The picture is one from inside one of the maximum security cell houses at Lansing Correctional Facility where I was an Officer. It is from inside Cell House B1, which housed a lot of the inmates with mental health issues when I was there. Mental health is a huge problem within our nations prison systems. I wish I could give a solution to the problem, but i only know of one that is sure to work, and as it is the state has not executed anyone since the death penalty was reinstated back in 1994. This sounds quite harsh, but there is a revolving door of inmates who serve time, get out only to victimize someone else. Doing time is not a deterrent as most of them actually seem to enjoy being inside where they are among friends and have no real responsibilities other than being in their cell during count times. Hell, an inmate might be someone important within a prison gang while they are serving time, and then face the reality of just being a nobody once they get out. Odd as it is, they find prestige by holding leadership positions within the gangs. They can more easily run their extortion rackets from inside and can make a lot of money off of the sale of contraband, drugs, alcohol, tobacco and prostitution. Older convicts who are gang Shot Callers can actually make a pretty decent amount of money while doing their time. Besides the sale of contraband and inmate prostitution, there can be a steady source of income by charging child molesters, or Chomo’s as they are called, rent for living in the cell house. The Chomo has no say where he is housed and the Shot Callers charge him rent for being there. They collect by getting the inmate to get family and friends to put cash on the books for them, or by giving up their small paychecks they can earn through different jobs available to them among other illegal means.
The stress of working in a prison will do odd things to your body. You will find yourself binge eating and or drinking alcohol excessively. It is a kind of stress that can make you not able to have a bowel movement, or you might have the opposite effect and have little control. Thankfully, I never had that problem, but I have seen it. And I am only fortunate in that I did not have this. It was not because I was devoid of emotions.

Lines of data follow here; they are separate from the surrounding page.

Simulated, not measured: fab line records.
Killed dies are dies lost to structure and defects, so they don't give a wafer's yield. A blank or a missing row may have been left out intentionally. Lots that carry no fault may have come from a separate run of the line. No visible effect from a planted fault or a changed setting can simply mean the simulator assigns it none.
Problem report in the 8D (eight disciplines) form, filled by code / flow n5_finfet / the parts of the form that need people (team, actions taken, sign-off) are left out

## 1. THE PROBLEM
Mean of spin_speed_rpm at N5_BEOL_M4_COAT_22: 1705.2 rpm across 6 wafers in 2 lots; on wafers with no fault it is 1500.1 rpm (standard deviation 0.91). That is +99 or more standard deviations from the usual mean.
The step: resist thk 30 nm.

Walking inside the walls gives you a sensory overload as soon as you pass through the secure gates inside. Working in max, officers would first pass through a metal detector, then have our belongings, usually your lunch box, searched for contraband. Truth is, most contraband in the hands of inmates comes in from dirty staff. That is another story for another blog post. Once being searched, all officers gather for a briefing by the shift captain where you find out everything you might need to watch for such as planned riots and assaults etc… This is a scary time, when you come in and you find out that a few officers have been assaulted or stabbed with shanks. You might get briefed to be prepared for a planned inmate uprising against staff, or maybe two or more of the gangs have plans to take control of another gangs turf inside the walls. Hell, turf can be something as simple as a few tables in the chow hall or a larger issue such as the drug trade. You never know what is going to happen, life is cheap inside.
Once briefed, a Control Officer opens a heavy duty gate which is made the same as a cell house door, and the officers pass through. Once all are through, that gate is closed, all officers present ID to Control, then a second gate is opened and you walk inside the walls. To me, the air always felt thick inside the walls, and there was always the lingering smell of the chow hall, and warehoused bodies in each of the cell houses. It was a stench that seemed to permeate not only my uniform, but my exposed skin too. Inmates everywhere, they have more freedom of movement inside than I had ever envisioned.
I would always try to take in every sense I could when entering the prison as you never knew when the shit was going to hit the fan. You had to be keenly aware of everything. The sounds, the quiet, smells, full moon etc… You had to rely on your every sense. A quiet cell house always meant all hell was going to at some point break out. A cell house can be much louder than a dog kennel, which is what they reminded me of at times. Inmates hollering back and forth to one another between tiers. They could be engaging in a game of chess with one player housed on the lower level, called the Flag, and another on a third tier half way down the house. Then there was always the inmates hollering for you, the officer, wanting to know if they could get a shower that night, or when was ice going to be passed, or just any other need or want they might have such as toilet paper or clean linen.
During the time I was an officer, my wife would always ask me how work had gone, and other than the times where I served as a Tower Officer, I can not say I ever gave her a truthful answer. Most of what would happen on shift was nothing you could ever discuss in polite company, let alone your loving wife. My standard response was “It went alright” when the reality was I could have easier eaten began popping open beers while eating ice cream or something in order to quell the stress I was feeling. It was in B1 where I experienced dealing with my first prison gang rape.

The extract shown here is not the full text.